The earliest migrants were largely Cantonese-speaking; but, later, Hakka-speakers from Meixian, further east in Canton, came to dominate numerically; as in other overseas Chinese communities, rivalry between Hakka and Cantonese became a common feature of the society.
By the 1860s, shops run by Sino-Mauritians could be found all over the island. Some members of the colonial government thought that further migration should be prohibited, but Governor John Pope Hennessy, recognising the role that Sino-Mauritians played in providing cheap goods to less well-off members of society, resisted the restrictionists' lobbying. I
In the late 19th to early 20th century, Chinese men in Mauritius married Indian women due to both a lack of Chinese women and the higher numbers of Indian women on the island. |url=http://arinave.com/wordpress/wp-content/uploads/2012/05/INCORE-Paper-2001-PDF1.pdf |archiveurl=https://web.archive.org/web/20140518083011/http://arinave.com/wordpress/wp-content/uploads/2012/05/INCORE-Paper-2001-PDF1.pdf |archivedate=18 May 2014 |page=15 |accessdate=17 May 2014 |url-status=unfit

Demographics, distribution, and employment

Today, most Sino-Mauritians are businesspeople, with a "virtual monopoly" on retail trade. After the Franco-Mauritian population, they form the second-wealthiest group on the island. They own restaurants, retail and wholesale shops, and import-and-export firms. Chinese restaurants have greatly influenced Mauritian culture, and Chinese food is consumed all over the island by people of all backgrounds. Fried noodles is one of the most popular dishes. Mauritians from all ethnic origin and background also enjoy the various vegetables and meat balls which originate from the Hakka cuisine in Meixian.
In a 2001 Business Magazine survey, 10 of the 50 largest companies were Chinese owned.

Language

Most Sino-Mauritian youth are at least trilingual: they use Mauritian Creole and French orally, while English—the language of administration and education—remains primarily a written language. In the 1990 census, roughly one-third of Sino-Mauritians stated Mauritian Creole as both their ancestral language and currently spoken language. The other two-thirds indicated some form of Chinese as their ancestral language although only fewer than one-quarter of census respondents who identified Chinese as their ancestral language also indicated it as the language spoken in the home. Few Sino-Mauritian youth speak Chinese; those who do use it primarily for communication with elderly relatives, especially those who did not attend school and thus had little exposure to English or French. None use it to communicate with their siblings or cousins. Among those members of the community who do continue to speak Hakka, wide divergence with Meixian Hakka has developed in terms of vocabulary and phonology.

Chinese schools

Two Chinese-medium middle schools were established in the first half of the 20th century. The Chinese Middle School was established on 10 November 1912 as a primary school; in 1941, they expanded to include a lower middle school. Their student population exceeded 1,000. The Chung-Hwa Middle School, established by Kuomintang cadres on 20 October 1941, grew to enroll 500 students, but by the end of the 1950s, that had shrunk to just 300; they stopped classes entirely in the 1960s, although their alumni association remains prominent in the Sino-Mauritian community. The Chinese Middle School also faced the problem of falling student numbers, as more Sino-Mauritians sent their children to mainstream schools, and in the 1970s stopped their weekday classes, retaining only a weekend section. However, their student numbers began to experience some revival in the mid-1980s; in the 1990s, they established a weekday pre-school section. Most of their teachers are local Sino-Mauritians, though some are expatriates from mainland China.

Media

Four Chinese-language newspapers continued to be published in Mauritius. A monthly news magazine also began publication in 2005. The newspapers are printed in Port Louis, but not widely distributed outside the city.
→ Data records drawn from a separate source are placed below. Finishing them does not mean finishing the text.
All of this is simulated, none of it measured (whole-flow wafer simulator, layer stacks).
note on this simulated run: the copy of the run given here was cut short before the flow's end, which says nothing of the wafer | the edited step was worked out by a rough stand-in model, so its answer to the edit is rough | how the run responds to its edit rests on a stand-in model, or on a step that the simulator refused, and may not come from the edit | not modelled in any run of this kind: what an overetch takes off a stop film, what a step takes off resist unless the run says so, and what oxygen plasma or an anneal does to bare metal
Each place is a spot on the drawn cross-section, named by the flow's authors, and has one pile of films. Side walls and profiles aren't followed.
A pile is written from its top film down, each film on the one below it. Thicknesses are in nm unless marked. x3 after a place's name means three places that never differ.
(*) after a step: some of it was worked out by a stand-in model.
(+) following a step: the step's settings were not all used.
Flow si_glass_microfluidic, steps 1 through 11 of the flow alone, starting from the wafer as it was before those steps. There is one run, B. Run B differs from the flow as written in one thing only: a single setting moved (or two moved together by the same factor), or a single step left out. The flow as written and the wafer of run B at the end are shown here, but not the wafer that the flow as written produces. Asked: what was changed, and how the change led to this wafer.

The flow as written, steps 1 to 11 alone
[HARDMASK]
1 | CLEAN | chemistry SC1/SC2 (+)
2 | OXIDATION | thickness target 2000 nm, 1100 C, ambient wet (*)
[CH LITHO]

''Chinese Commercial Gazette''

The Chinese Commercial Gazette was once the largest and most influential Chinese-language newspaper in Mauritius. It stopped publishing in the 1960s, and merged with the China Times.

''Chinese Daily News''

The Chinese Daily News is a pro-Kuomintang newspaper. It was founded in 1932. The rivalry between Beijing-friendly and Taipei-friendly newspapers reached its peak in the 1950s; then-editor-in-chief of the Chinese Daily News, Too Wai Man, even received death threats.

''China Times''

The China Times was founded in 1953.
The editor-in-chief, Long Siong Ah Keng, was born in 1921 in Mauritius; at age 11, he followed his parents back to their ancestral village in Meixian, Guangdong, where he graduated from high school and went on to Guangxi University. After graduation, he signed on with the Chinese Commercial Gazette and returned to Mauritius. He left Mauritius again in 1952 to work for a Chinese paper in India, but a position at the China Times enticed him back.
Originally a four-page paper, the China Times later expanded to eight full-colour pages.

''The Mirror''

The Mirror was established in 1976. It is published on a weekly basis every Saturday. At its peak, they had a staff of eight people. Their editor-in-chief, Mr. Ng Kee Siong, began his career at the Chinese Commercial Paper in 1942 at the age of 25. After 18 years there, the paper was forced to shut down. He and a team of fellow journalists founded a paper to replace it, the New Chinese Commercial Paper. It was while working there that he met Chu Vee Tow and William Lau, who would help him to establish The Mirror. Another editor and journalist, Mr. Poon Yune Lioung POON YOW TSE, who studied foreign languages at Tsinghua University, was also solicited to lend a hand. The paper is printed by Dawn Printing, which is currently run by Ng Kee Siong's son David.
Most of The Mirror's readers are in their forties or older; it has subscribers not just in Mauritius, but Réunion, Madagascar, Canada, China, Australia and Hong Kong as well. The paper's local readership has been boosted slightly by guest workers from China, but the circulation barely exceeded 1,000 copies in 2001. By 2006, that number had fallen to seven hundred. In 2010, The Mirror stopped publication.

''SinoNews''

Hua Sheng Bao, also referred to as Sinonews, was founded in 2005. With regards to its editorial line, it is a supporter of Chinese reunification. It began as a daily newspaper solely in Chinese, but then changed to an eight-page format, including one page each of English and French news. It mostly prints Xinhua newswire reports, with the last page devoted to local news.

Culture

Names

Most Sino-Mauritians use the full Chinese name of the male head of family or a respected ancestor who led the family as their legal surname, the result of an administrative procedure that had been widely used in British India and which was extended to Mauritius, including not just Indo-Mauritians but Sino-Mauritians in its ambit. This practice is not unique to Mauritius; some Chinese in the Philippines and Chinese migrants in the early Soviet Union also adopted such surnames.

Religion

The majority of the Sino-Mauritians are Catholics, a result of conversions during the colonial era. Other Sino-Mauritians are Protestant, Buddhist or Taoist; typically, some syncretism occurs among the latter two, incorporating elements of Buddhism, Taoism, Confucianism and traditional ancestor worship. Sino-Mauritian Christians, especially members of the older generations, sometimes retain certain traditions from Buddhism.